Rebecca Kamen Rebecca Kamen Rebecca Kamen
Sculptor Rebecca Kamen uses art to make science accessible
Rebecca Kamen uses art "to make science accessible to all people and to generate a sense of awe and wonder for the natural world."

Kamen's installation at EKG celebrated how art can form new bridges of understanding between diverse scientific fields

Sculptor Rebecca Kamen views art as a bridge from humanity to scientific investigation.

"I use my art practice to make science accessible to all people and to generate a sense of awe and wonder for the natural world," she says. "Growing up in Philly, one of my favorite experiences was walking through the heart at The Franklin Institute. So much of science is who we are as human beings."

Rebecca Kamen
Kamen's Continuum exhibit opened at EKG in April 2017 and featured works inspired by her research into cosmology, history and philosophy.

Kamen's multi-media installation at the Esther Klein Gallery (EKG) in Spring 2017 explored the relationship between inner and outer space. Among the pieces is NeuroCantos, loosely translated as "brain songs." It's a collaboration between Kamen, sound artist Susan Alexjander, and poet Steven J. Fowler, made up of eight suspended cone-shaped structures representing the neuronal networks in the brain with overlapping shapes and rocks that symbolize art's ability to create connections in the brain and the intellect.

"The installation celebrates how art can form new bridges of understanding between the diverse fields of scientific research, astrophysics, and neuroscience," Kamen says.

She notes that art predates technology in advancing science and nurturing a philosophical approach to discovery. "Before the advent of the camera scientists had to be artists because that was the only way to capture their observations."

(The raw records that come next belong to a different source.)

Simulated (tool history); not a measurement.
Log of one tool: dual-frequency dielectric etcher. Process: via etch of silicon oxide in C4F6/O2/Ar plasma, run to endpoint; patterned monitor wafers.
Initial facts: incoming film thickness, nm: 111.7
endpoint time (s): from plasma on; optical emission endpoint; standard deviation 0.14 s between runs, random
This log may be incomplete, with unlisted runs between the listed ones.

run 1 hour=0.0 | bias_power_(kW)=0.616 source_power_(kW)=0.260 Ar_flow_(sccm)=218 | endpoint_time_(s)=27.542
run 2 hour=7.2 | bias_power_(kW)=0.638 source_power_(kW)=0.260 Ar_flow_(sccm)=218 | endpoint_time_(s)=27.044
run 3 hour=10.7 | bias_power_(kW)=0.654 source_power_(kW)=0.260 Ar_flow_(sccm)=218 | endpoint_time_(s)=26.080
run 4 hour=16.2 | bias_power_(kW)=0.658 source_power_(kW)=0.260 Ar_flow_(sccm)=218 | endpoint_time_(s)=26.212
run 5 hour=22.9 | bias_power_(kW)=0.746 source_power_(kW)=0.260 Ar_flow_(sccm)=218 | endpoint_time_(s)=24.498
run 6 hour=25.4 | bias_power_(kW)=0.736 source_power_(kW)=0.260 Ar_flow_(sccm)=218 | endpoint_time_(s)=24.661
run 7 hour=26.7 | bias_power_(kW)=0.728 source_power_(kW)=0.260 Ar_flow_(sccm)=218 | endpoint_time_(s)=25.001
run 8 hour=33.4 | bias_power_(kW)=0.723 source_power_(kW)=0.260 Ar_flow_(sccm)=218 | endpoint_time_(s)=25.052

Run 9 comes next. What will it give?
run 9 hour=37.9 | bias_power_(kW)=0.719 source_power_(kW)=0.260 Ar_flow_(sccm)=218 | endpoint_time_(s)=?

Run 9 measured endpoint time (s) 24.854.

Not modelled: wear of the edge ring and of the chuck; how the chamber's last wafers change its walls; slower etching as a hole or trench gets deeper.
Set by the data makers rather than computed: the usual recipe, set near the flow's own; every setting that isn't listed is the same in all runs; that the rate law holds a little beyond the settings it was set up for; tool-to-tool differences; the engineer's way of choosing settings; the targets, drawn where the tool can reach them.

"Artists like Rebecca Kamen approach science with a unique perspective that is valuable for communicating complex ideas, and looking at the social and cultural implications of scientific advancement," notes EKG Curator Angela McQuillan. "EKG offers a welcoming environment for both curiosity and discovery, where artists can address scientific topics and present them in new and interesting ways."

EKG celebrated 40 years of exploring the connections between art, technology and science in January 2017. Its vibrant pulse extends beyond the Science Center to energize the culture of the surrounding community. To date, EKG has supported more than 3,500 local, national and international artists through solo and group exhibitions. All EKG events are free and open to the public.